Rooted in ancient mythology, depictions of the female nude in art serve as idealized symbols of beauty, sex, and romance. Influenced by religion and societal norms, the many ways in which this archetype is presented continue to evolve today.
Dating back to the 1st or 2nd century A.D., this Roman work depicts Aphrodite, the goddess of sexual love and beauty. Although she was known as Venus by the Romans, this work is titled as a depiction of Aphrodite because it copies an original Greek statue. Shown in a state of undress, the work originally shows Aphrodite both modestly and suggestively shielding her exposed bosom and pubis, which were still visible to the viewer.
The Three Graces
Carved in Rome in the 2nd century A.D., this work represents Aglaia (Splendor or Beauty), Euphrosyne (Mirth), and Thalia (Good Cheer or Abundance), the handmaidens of Aphrodite. Daughters of Zeus and Eurynome, The Three Graces are patrons of the best aspects of nature and society. Typically depicted nude, these three gracious and sensuous female attendants to the gods held special importance at festivals and parties, where their loveliness was meant to inspire goodness and charity among the revelers.
Here, Lorenzo Lotto depicts Venus with the baby Cupid. This piece was likely created to celebrate a marriage, and so Lotto embeds the painting with related symbols. We see the goddess wearing a veil as Cupid playfully urinates upon her in a gesture of fertility and purity, while the ivy represents fertility and the myrtle wreath is another symbol of marriage. In the classical era, Venus was infrequently associated with marriage, but in the Renaissance, this association was emphasized. As such, depictions of Venus from this era underscore the goddess’s purity and innocence rather than her sexuality.

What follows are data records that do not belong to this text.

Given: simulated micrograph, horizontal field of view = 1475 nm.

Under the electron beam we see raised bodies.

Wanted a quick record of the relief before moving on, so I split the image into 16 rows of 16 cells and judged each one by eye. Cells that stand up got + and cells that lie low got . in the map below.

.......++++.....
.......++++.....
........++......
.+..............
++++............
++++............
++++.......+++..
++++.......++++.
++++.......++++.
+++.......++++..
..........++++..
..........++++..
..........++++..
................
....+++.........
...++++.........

Created by Auguste Rodin, this exquisitely modeled sculpture depicts a couple mid-embrace, frozen for eternity in a moment of passion. Overtly sexual and romantic, the work was initially presented by Rodin as a depiction of Zephyr and Earth, and later as Cupid and Psyche, in order to veil its erotic subject in classical myth.
Influenced by historical representations of Venus from the Italian Renaissance, Amedeo Modigliani’s 1917 Reclining Nude presents an expressly sexual vision of romance in art. Just a few years after Rodin’s sculpture, this confrontational presentation of the nude was radical for the period as it does not cite mythology or allegory, instead presenting an ordinary woman (not a goddess or priestess), nude, in a moment of intimate, unselfconscious repose.